We all have, hopefully, fond memories of children books. Sometimes authors are not so keen to tell that they are just writing books for children. This is often present in many biographies of authors of books for children. This is grossly unfair. Not only is the book market for children’s books one of the best- selling part of literature, but there are lots of interesting collaborations between authors and illustrators. Most books are expensive to produce, particularly if, additionally, translations are needed to reach more children and their parents. For small countries this might be a barrier. The Scandinavian countries have a tradition to translate and publish some selected children’s books in multiple Scandinavian languages and beyond. Therefore, it is no surprise to find a children’s book entitled “Kant” by Norwegian author Jon Fosse, illustrator Roj Friberg with the text translated into Swedish and published by the Danish Editor Carlsen, all in 1990.

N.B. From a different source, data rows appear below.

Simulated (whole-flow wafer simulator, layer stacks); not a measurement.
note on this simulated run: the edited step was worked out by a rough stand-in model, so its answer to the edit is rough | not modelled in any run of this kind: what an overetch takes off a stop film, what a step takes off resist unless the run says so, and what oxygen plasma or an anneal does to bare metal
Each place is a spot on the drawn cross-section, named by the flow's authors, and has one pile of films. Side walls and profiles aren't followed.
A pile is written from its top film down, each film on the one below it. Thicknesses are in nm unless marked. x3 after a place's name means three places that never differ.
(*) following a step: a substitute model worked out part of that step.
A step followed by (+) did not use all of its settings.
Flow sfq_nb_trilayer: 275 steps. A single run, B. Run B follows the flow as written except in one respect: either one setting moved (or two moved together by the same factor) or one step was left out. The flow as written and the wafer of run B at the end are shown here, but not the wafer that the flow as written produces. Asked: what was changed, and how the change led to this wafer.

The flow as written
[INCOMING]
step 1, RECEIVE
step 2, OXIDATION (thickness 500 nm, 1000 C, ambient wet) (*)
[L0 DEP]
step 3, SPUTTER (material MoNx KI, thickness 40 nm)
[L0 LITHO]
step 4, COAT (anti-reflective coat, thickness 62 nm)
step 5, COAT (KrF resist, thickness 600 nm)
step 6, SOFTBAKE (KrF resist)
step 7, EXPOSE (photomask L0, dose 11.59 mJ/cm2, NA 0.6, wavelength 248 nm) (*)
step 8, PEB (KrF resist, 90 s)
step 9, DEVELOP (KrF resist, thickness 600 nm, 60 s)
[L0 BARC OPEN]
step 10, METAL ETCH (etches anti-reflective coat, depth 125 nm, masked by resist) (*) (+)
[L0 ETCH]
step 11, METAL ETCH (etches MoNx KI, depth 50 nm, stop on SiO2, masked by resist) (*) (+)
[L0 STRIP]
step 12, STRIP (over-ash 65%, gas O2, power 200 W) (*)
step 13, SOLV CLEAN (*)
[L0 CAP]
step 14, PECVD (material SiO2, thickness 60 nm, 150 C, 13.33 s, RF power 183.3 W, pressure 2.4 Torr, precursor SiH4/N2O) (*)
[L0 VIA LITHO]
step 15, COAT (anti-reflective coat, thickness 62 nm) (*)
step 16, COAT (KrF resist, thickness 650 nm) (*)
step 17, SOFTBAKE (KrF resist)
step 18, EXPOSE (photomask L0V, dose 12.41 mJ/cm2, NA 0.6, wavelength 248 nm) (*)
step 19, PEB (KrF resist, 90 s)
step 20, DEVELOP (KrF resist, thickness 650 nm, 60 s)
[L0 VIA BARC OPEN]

The illustrations allow to understand the “bilderbok med text av Jon Fosse” using an enlightening imaginative visual language. From the cover already It is clear we deal with the universe and endless open space. There are black holes in it as well. Jon Fosse deals with “möjliga och omöjliga”, possibilities and impossibilities. Tackling such philosophical questions with children needs the best authors to address these issues. How to speak of the unspeakable, things we have hardly any words for remains a challenge. Relating to the world of dreams, appealing to children and their parents, does the trick. After all, you just need to close your eyes and you start to travel the universe and make lots of exciting encounters. The book has no page numbers, interesting. The image below is from page 25, just as an appetizer.
For more insights of how to deal with “nothingness” I refer to Friedrich C. Heller (2020) “Towards nothingness. Ideen der Reduktion in zeitgenössischen Bilderbüchern” (in Benner et al. editors 2020). Susan Sontag (2005) „die Ästhetik der Stille” (in Eugen Blume 2005, editor) will also help us along on the subject of stillness and minimalism. Maybe it is these essentials we should talk more about especially with our kids.
To continue the exploration of space and stillness just go to the webpage of the hubble telescope or the James Webb Space Telescope. The journey of your dreams will be hard to stop.